Creating a sustainable energy system to heat, cool, and power an entire college campus is no easy feat. So when Sheridan College launched its Energy and Climate Master Plan, with the goal of cutting campus energy and greenhouse gas emissions by half, they realized that they would need to transform their heating and cooling system.

The college decided to install an entirely new system, using a district energy model, starting at its Trafalgar Campus in Oakville, Ontario.

Sheridan began by burying more than two miles of pre-insulated pipes that carry pressurized hot water from a central plant to every building on campus. Reciprocating heat and power engines were installed to generate baseload heating for the system, along with a modest amount of electricity. Supplemental boilers provide additional temperature lift on very cold days. In the summer, the engines’ heat can be sent to an absorption chiller that feeds the chilled water network to several campus buildings.

At each building, heat is transferred from the system’s primary loop to each building’s secondary heating system through a Danfoss Energy Transfer Station, or ETS — an interconnected system of heat exchangers, valves, pumps, programmable controller, metering, and piping that draws heat from the primary loop of pipes outside each building to control and feed the building’s secondary heat network. Its controls govern critical temperatures and maximize the combined efficiency of the primary loop and the buildings. A pressure-independent control valve on the primary side of the ETS ensures that the heat exchanger operates efficiently, using an outdoor temperature sensor to modulate the heat transfer process for each building while allowing each building’s heating system to operate independently.

Then, Sheridan began a three-year project to decommission a nearly 50-year-old steam plant, replacing it with the new hot water district heating system. A steam-to-hot-water conversion requires replacement of all steam-generating equipment with a completely new system.

Because each Danfoss ETS arrives ready for start-up with factory-configured and pre-tested controls, they are able to control the heat exchange between the primary loop and the building upon first start. This meant that the period when buildings would be without heat could be minimized and multiple buildings could make the transition to the new district energy system in quick succession.

Danfoss customized the pipe network on each ETS to fit the conditions in each mechanical room, minimizing delays in connecting the new equipment. It also enabled quick movement of complete energy transfer stations into the tight spaces of the existing system. Startup took only a couple of hours per unit.
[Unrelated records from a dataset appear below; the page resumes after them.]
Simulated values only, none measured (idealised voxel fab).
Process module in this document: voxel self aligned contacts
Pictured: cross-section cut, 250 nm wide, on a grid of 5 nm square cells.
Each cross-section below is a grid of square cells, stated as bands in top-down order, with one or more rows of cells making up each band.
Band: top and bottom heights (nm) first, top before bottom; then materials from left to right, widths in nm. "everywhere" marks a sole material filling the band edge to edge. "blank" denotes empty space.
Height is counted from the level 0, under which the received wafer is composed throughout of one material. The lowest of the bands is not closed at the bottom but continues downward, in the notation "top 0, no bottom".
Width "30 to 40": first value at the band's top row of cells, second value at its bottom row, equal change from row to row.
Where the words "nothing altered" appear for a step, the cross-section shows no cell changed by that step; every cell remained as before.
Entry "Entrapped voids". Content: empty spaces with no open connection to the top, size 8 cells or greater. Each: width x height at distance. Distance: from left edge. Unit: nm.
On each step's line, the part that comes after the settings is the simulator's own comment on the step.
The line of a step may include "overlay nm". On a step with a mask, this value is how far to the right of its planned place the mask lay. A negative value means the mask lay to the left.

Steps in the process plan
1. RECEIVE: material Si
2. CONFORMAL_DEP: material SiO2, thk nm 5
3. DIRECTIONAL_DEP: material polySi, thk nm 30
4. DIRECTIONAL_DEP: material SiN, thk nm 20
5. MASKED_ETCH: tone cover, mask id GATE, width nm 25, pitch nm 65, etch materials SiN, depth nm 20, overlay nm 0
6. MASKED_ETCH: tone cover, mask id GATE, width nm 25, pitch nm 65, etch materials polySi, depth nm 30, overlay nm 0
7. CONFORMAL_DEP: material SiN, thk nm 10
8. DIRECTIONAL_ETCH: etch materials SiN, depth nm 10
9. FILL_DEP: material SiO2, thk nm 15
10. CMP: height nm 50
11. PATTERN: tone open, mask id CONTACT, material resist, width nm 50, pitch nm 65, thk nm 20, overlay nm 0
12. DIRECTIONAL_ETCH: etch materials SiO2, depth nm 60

Prior to the switch to district energy, the college’s steam plant was losing about 65% of the heat it generated. Following the conversion to the hot water system, natural gas consumption was reduced by 20%, which equates to an annual carbon reduction of 530 metric tons.

Looking ahead, Sheridan’s district heating system creates an energy network where heat could be recovered — for example, from a local ice rink or the college’s glass-blowing studio — and supplied to other buildings in the district.